Digital Archiving

11/7/2024 11:42 am | Share to:

Even before this election I had been thinking about digital archiving. Decades ago I had an idea for a tool that would download my web history and maintain a local archive for me to easily recover and find things I had come across. I am very prone to the "I know I saw something about this recently..." and having to google and search my history to figure out where I had seen it.

I never followed through on that project myself, for a few reasons. The primary reason was that the search tools we had were strong enough the majority of the time.

Now, I'm thinking about digital archiving again for the same reason I have most recently - the threat of the content going away and also just as an ongoing resource in case of not having Internet access. I started playing around with Archivebox yesterday. Archivebox is very close to what I envisioned with Datacomb, short of the automation process. It seems very interesting and robust, I just need to figure out how I would use it. Whether it would build off of my self-hosted Wallabag (a selfhosted Pocket-like reader app, which grabs articles for offline reading.)

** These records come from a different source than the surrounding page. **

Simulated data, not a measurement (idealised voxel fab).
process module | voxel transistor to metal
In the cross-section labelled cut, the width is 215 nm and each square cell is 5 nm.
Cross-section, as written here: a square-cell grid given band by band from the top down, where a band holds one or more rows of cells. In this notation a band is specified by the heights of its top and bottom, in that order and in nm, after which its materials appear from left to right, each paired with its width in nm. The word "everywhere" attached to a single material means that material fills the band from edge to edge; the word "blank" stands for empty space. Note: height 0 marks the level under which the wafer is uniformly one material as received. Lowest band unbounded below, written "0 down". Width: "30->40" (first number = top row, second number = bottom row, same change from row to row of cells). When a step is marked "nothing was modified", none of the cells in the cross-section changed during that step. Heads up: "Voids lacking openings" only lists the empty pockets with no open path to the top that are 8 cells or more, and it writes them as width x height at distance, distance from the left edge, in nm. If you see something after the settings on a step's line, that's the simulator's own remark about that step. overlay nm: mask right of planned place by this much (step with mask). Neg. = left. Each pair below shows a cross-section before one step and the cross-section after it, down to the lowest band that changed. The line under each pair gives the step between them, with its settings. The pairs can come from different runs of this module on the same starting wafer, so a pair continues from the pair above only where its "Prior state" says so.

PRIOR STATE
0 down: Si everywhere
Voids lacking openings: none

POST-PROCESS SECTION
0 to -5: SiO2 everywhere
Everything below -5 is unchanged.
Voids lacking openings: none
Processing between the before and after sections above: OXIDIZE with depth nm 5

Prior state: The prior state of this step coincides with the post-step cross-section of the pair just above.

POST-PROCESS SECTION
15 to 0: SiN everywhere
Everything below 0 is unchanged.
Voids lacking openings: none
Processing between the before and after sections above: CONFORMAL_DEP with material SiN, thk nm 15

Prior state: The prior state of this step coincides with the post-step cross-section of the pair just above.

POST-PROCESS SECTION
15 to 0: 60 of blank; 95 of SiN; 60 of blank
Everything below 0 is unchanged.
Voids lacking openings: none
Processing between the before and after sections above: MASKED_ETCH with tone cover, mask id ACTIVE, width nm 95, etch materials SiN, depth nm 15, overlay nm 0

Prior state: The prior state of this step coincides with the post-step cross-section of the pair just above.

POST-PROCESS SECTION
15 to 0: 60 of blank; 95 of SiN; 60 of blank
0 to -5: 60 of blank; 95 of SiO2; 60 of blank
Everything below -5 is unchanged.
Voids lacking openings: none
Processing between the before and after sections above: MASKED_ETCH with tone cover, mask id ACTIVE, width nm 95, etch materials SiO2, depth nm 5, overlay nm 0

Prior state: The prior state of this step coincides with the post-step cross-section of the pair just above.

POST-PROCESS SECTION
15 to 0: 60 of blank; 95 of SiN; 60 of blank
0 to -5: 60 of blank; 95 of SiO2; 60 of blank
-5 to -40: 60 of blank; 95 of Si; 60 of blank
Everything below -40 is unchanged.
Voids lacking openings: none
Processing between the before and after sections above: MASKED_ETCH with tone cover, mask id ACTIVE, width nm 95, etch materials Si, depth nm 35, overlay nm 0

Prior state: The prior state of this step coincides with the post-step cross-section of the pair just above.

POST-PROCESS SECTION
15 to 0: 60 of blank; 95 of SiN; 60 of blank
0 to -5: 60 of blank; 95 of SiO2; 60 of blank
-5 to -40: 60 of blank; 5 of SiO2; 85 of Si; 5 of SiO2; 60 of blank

I also have a homebrew Python app I created that I called 'Wikindle.' It downloads articles from Wikipedia and converts them into Markdown, though it doesn't download any images. The idea I have for that is to eventually get an E-reader device which can store the entirety of what it downloads (which isn't the entirety of Wikipedia.) As of last night's run, it was roughly 300 megs of text, though there are a lot of articles I want to filter out still.